The Kimberley Process

The initial stages of the Kimberley Process were developed as a result of a meeting held in May 2000 by Southern African diamond producing countries in Kimberley, South Africa. The purpose of this meeting was to develop a process that prevents the trade of “conflict diamonds” or “blood diamonds” from entering the rough diamond market. By developing a method to stop the illegal trade of diamonds, the participating countries could assure consumers that by purchasing diamonds they were not financing violence or human rights abuses in their countries of origin.

As a result of the meetings, in December 2000, the United Nations General Assembly adopted a resolution supporting the creation of the Kimberley Process Certification Scheme (KPCS) to regulate the trade of rough diamonds. The KPCS was finally agreed upon by the countries involved in the trade of diamonds as well as those participating in diamond mining activities.

The KPCS outlines the provisions by which the trade in rough diamonds is to be regulated by countries, regional economic integration organizations and rough diamond-trading entities. In order to be compliant with KPCS standards, the participating country must abide by stringent requirements that guard against conflict diamonds entering the black market. These requirements enforce each participant to ensure:

  1. The establishment of a system of internal controls designed to eliminate the presence of conflict diamonds from shipments of rough diamonds imported to or exported from its territory.
  2. That every diamond exported must be accompanied by a Kimberley Process certificate.
  3. That no diamond is imported from, or exported to, a non-member of the scheme.

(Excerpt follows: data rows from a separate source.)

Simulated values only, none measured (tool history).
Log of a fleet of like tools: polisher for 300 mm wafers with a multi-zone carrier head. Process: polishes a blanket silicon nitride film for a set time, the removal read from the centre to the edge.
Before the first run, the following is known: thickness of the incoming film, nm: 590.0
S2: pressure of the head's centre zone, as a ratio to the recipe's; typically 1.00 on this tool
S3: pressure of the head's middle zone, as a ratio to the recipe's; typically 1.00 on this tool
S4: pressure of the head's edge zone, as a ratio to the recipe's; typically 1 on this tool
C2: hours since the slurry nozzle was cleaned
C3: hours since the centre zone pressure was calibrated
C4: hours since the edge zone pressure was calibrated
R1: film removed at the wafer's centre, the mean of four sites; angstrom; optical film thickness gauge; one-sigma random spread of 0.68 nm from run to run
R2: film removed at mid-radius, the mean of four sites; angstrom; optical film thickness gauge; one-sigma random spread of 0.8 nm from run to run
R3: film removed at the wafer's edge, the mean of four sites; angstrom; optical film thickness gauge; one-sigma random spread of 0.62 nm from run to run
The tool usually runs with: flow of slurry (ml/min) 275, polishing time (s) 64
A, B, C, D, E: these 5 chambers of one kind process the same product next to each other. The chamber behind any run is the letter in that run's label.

Supervisory roles were developed to ensure that participants follow the requirements of the KPCS. The supervisor, or Chair, is elected on an annual basis at a plenary meeting where participating countries gather to discuss methods to improve the effectiveness of the KPCS. At the annual plenary meeting, participating countries have the opportunity to meet with industry and civil society representatives to work together in groups and committees to ensure that the integrity of the certification scheme is upheld and that the Kimberley Process moves closer to stopping the trade in conflict diamonds.